At its best, the United States has lived up to those ideals -- a beacon of hope for refugees, for victims of religious persecution, natural disasters and other emergencies, and for immigrants seeking better lives and opportunities.
At its worst, we have strayed from our core principles, compelled later to apologize to the people who had suffered, or to their descendants, or to the memory of those who perished without descendants, in each case promising to learn from our mistakes and not to repeat them.
This week, sadly, we have again seen that vision of a shining city tarnished. The Supreme Court’s 5-4 decision in Trump v. Hawaii upholding President Trump’s third Muslim Ban is the latest shameful stain on our nation’s history. Once again, the Court affirmed a policy rooted in xenophobia and bigotry. Once again, a Court majority has lost sight of our highest values and our Constitution.
There was deep irony in this week’s decision. In 1944, the Supreme Court in a notorious 6-3 decision upheld Executive Order No. 9066, determining that President Franklin Roosevelt’s national security arguments justified the incarceration of over 100,000 Japanese Americans. The Executive Order made no reference to the Japanese, just as President Trump’s Muslim Ban does not expressly reference Muslims. There was no evidence to support that Order’s reliance on a claim of “military necessity.” In this week’s decision, Chief Justice John Roberts correctly observed that the Korematsu ruling, which upheld that claim, was “gravely wrong the day it was decided,” adding that it has been “overruled in the country’s history” and “has no place in law under the Constitution.”

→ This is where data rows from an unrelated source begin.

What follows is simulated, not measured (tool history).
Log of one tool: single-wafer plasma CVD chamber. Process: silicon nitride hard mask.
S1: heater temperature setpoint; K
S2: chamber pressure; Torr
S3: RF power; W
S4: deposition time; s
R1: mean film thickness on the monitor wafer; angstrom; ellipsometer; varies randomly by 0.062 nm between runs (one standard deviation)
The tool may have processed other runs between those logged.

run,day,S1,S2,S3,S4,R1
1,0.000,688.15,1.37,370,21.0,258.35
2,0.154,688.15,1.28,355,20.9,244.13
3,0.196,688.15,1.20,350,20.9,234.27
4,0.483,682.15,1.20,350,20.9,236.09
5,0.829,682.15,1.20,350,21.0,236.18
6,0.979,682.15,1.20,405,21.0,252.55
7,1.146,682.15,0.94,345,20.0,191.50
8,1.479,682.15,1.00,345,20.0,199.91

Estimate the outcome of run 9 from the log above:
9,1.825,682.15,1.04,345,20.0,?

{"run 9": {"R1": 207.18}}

Yet, as Justice Sonia Sotomayor said in her dissent in the Muslim Ban case, the Court used virtually the same reasoning to uphold President Trump’s discriminatory Executive Order. The majority determined that the ban is within the president’s scope of authority under the Immigration and Nationality Act (INA) based on his claims of national security concerns. In doing so, it closed its eyes to the clear evidence of anti-Muslim bias and bigotry behind the policy. In her dissent, Justice Sotomayor forcefully rejected the Court’s flawed reasoning, pointing out the irony of formerly repudiating the Korematsu decision while using the “same dangerous logic underlying Korematsu” to uphold the Muslim Ban.
Indeed, Korematsu and the history of the Japanese internment remind us that we must take an especially hard look at actions that undermine core values and freedoms in the name of national security. The lower court got it right when it observed that in issuing the ban, the president failed to provide any justification that nationality alone renders visitors and families a heightened security risk to the United States. Justice Sotomayor was also absolutely correct in saying that in the latest ruling, the Court “merely replaces one ‘gravely wrong’ decision with another.”
In our view, Trump v. Hawaii will go down in history as another example of profound injustice. Someday, we expect to see an apology for this decision as well—an apology woefully insufficient to address the damage done by the decision. For now, all of us must do what we can to counter the message it sends and the suffering it will cause, and never stop fighting for our still vibrant vision of the shining city upon a hill.